Case Study: Cape Forchu Lighthouse

About the Site

The Cape Forchu Lighthouse has guided vessels safely into Yarmouth Harbour since 1840 when the first lighthouse was opened.

The current one, built in 1962, now houses a museum, gift shop and restaurant with a surrounding park featuring a picnic area and walking paths.

In 2013 it was named Canada’s Best Public Space by Great Places Canada, a competition sponsored by the Canadian Institute of Planners. It is Nova Scotia’s only intact light station that is open to the public.

Case Study

2015 THIS LIGHTHOUSE MATTERS Crowdfunding Competition

How one lighthouse stood out in a crowd.

The Challenge

The Friends of the Yarmouth Light Society were able to secure the original lens that had been in use in the lighthouse from 1908 to 1962. They wanted to restore and re-assemble it as an interactive display that would give visitors a great opportunity to experience life as a lightkeeper. To raise the money needed, they competed in the National Trust’s 2015 This Lighthouse Matters crowdfunding competition which supported Nova Scotia communities who were working to save their lighthouses. But how does one lighthouse stand out in a crowd of 25 lighthouses that also have great stories to tell and projects to fund?

The Approach

In all the resource materials The National Trust prepared to support lighthouses in the competition, they stressed the power of using photos and videos to tell a story. So, the Friends of the Yarmouth Light Society enlisted a young filmmaker to produce a video for their crowdfunding page.

The result was one of the best videos in the competition. It was lighthearted and fun, it told the story of the lighthouse, introduced the people who worked there, explained the impact the project would have, and concluded with a great call to action. It was narrated by their summer student who collaborated with the filmaker and its youthful approach was refreshing and appealing.

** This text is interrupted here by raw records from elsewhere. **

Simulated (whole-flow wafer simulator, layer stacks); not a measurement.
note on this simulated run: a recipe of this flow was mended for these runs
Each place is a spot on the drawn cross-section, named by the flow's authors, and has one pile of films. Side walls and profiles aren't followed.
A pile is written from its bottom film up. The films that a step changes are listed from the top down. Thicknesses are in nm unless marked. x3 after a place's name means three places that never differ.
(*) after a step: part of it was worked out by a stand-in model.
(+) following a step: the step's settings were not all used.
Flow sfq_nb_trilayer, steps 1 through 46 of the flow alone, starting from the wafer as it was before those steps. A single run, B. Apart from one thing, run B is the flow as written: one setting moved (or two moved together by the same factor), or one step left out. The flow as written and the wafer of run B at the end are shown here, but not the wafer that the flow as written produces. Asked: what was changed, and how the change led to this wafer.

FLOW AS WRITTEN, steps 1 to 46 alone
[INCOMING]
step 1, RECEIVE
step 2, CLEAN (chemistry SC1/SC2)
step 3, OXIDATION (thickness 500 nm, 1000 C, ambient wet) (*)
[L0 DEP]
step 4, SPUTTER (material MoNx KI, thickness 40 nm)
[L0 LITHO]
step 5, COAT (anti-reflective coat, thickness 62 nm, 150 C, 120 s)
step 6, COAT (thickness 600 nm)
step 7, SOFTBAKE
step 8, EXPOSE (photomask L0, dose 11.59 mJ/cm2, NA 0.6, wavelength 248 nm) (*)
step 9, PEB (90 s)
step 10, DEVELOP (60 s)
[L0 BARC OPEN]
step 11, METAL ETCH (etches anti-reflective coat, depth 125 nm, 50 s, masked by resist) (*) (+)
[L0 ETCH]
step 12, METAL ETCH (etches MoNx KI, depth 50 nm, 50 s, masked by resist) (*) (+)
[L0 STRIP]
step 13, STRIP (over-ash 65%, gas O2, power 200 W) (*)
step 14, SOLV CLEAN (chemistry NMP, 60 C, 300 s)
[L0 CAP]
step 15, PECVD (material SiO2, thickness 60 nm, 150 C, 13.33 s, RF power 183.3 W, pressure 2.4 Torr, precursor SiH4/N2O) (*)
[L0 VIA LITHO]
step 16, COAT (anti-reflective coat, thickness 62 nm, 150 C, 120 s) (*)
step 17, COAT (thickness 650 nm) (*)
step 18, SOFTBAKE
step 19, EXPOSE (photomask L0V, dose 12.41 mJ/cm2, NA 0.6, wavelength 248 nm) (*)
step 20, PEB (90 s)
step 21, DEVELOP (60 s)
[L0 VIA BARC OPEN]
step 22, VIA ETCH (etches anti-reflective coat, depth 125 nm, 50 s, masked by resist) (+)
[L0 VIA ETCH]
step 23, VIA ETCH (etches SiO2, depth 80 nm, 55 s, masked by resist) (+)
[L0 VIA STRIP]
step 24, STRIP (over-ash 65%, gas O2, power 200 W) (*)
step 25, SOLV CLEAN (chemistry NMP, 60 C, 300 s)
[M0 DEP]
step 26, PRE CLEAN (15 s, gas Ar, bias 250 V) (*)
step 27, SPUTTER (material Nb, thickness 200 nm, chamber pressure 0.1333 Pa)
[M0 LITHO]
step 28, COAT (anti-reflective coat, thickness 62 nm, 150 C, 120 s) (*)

Cape Forchu Lighthouse won 3rd prize in their category in the This Lighthouse Matters crowdfunding competition – $25,000. They were also one of only a few lighthouses to reach their crowdfunding goal of $10,000.

The light has been installed as an interactive display in the lighthouse and is drawing old and new visitors alike.

The video they produced for the competition has been used by the National Trust as a great “how to” example.

When the project was completed in 2017, the group put their new knowledge to work and produced a “thank you” video for all their supporters.

Lessons Learned

01. Use video.

Videos are a powerful tool when you need to grab people’s attention and focus them on your story.

02. Reach out.

People in your organization may not be familiar with the technology needed to produce a video or the social media platforms to promote it, but young people in your community are. Reach out to them for help.

03. Engage youth.

In the heritage world we are trying to interest youth in becoming involved in our organizations. Learning how to use social media and new technologies effectively is a great way to do that. Youth bring a fresh perspective that can really help you take advantage of these new communications tools.